What you'll find on Storybook Days

The Home page displays all my musings on life in Japan and a few other things (baseball and children's books are distinct possibilities). For highlights only: "A Day in the Life (edited)." "Tabemono (Food)" is exactly that. "Big in Japan" is my completely biased and oversimplified list of what is popular in Japan, and "Kimono Count" is a day-by-day record of the people I see in traditional dress. "Editor's Delight" catalogs the unintentionally amusing and apparently quite complicated world of Japanese-English translation. "Uncle Tucker" tracks our sightings of a certain cat following us around Japan.

Thursday, June 28, 2012

Hello, Kitty!

Like so many other stories in my life, this one begins in elementary school.  I was, I believe, in 5th grade--the single most traumatic year of my whole life for an entirely too long list of reasons.  Luckily for me, one of my friends, Elaine, was the nicest girl in school.  She had white wavy hair and pig tails, and she had a swimming pool in her backyard.  Most important of all, she had amazing Hello Kitty and Smurf collections.  I liked the Smurfs, but I adored Hello Kitty. 

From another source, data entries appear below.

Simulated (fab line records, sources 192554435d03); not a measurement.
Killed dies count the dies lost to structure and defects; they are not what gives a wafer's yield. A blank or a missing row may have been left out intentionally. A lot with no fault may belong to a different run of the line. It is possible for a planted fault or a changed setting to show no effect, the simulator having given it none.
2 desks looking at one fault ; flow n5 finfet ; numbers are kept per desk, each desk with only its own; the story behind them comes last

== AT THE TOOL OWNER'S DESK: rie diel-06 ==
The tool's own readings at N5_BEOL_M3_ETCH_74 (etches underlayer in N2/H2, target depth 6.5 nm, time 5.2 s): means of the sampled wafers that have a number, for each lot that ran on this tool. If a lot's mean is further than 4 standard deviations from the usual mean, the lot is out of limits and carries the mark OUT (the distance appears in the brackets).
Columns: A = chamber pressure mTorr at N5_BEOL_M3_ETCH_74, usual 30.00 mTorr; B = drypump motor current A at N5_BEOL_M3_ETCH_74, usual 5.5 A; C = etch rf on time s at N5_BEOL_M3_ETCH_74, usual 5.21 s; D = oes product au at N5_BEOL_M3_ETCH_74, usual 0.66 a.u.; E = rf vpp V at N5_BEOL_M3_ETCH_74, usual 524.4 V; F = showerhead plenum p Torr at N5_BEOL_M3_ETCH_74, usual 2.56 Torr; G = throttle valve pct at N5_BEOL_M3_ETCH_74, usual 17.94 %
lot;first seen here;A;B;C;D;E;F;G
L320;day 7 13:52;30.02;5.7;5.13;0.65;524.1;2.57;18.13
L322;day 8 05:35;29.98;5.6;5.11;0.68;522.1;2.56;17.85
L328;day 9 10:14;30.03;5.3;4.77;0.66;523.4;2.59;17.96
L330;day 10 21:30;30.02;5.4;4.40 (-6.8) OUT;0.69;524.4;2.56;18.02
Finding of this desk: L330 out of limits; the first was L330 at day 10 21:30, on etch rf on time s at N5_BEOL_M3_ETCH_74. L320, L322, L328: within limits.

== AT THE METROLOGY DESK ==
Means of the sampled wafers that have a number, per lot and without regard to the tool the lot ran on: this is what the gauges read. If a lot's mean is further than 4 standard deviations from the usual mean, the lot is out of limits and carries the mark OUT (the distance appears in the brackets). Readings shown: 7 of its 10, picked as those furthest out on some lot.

Dillard's department store was the only place in town to buy Hello Kitty.  They had a corner of their children's department decorated top to bottom with all the teeny-tiny red and white Hello Kitty toys my heart could desire and my mother could forbid.  I don't know why Mom didn't want me to have Hello Kitty toys.  Surely not because they were unworthy toys.  I'm going to guess expense.  (But how much could one small piece of plastic cost, after all?)  I am sure I must have had some, but in my mind, I mostly had none.  Elaine seemed to have them all, and she was nice enough to share.  I remember being particularly taken with small Hello Kitty erasers and note pads.

Fast forward a few decades, and suddenly Target began to carry Hello Kitty.  Lots of Hello Kitty.  Though it seemed like magic, I suspect the onslaught of Hello Kitty products is simply proof that Target has pioneered the science of psycho-social marketing research.  They know what women like me want before we want it, and they know how to get us to buy it.  (For more on this, see The Power of Habit by Charles Duhigg and Going Broke by Stuart Vyse)  Perhaps this is why I am a grown woman who has been known to wear a hot-pink Hello Kitty t-shirt with glitter (until it all washed off) in public.  Even to my kids' schools.  It's the only piece of glitter clothing I ever owned, and I loved it.  To death.  (I don't even like glitter.)  Then I bought fluffy HK slippers.  Clearly Target's marketing department was winning.  Enlightened consumer that I long to be, I now try to keep the love in check.  I get my fill buying HK for birthday presents when possible.  A couple of girls I know even indulge my weakness by showing off their new HK acquisitions whenever I visit.

Yet here I am in Tokyo, Hello Kitty Mecca.  There is no Target in sight.  The HK love is strong, and I am weak.  I managed to wait a month before making my pilgrimage, but one sunny day this week, I packed up for an afternoon of adventure and took my boys to the Ikebukuro neighborhood to visit THE Hello Kitty store:  Gift Gate, Elegant Ikebukuro.


Of course, I didn't immediately tell the boys where we were going.  I didn't have time to deal with mutiny.  However, it didn't take long for them to catch on and accuse me of torture.  Here's a prime example of the torture:


I made them walk up these pink and gold stairs to the second floor, where I shopped for a few gifts for girls back home.  They were not amused.  I was.  The store was two floors of Hello Kitty mania:












 
Hello Kitty, I'm a fan!



This is a Hello Kitty shop girl.  Note the dress;  it's got the HK bow on it. Cute sells.


Kickin' it old school with a little red-and-white HK.  Takes me back to Dillard's circa 1980.

Proof of marketing geniuses at work:  HK reading glasses (no, I don't need them, yet) and HK slippers (very big in Japan, since no one wears shoes inside and everyone has slippers)



















In the end, I was proud of myself.  I bought three gifts and nothing for myself.  Truly, there wasn't even anything there I wanted.  Checking out the goods was good enough.  But the Rilakkuma store...that's a different story for a different day.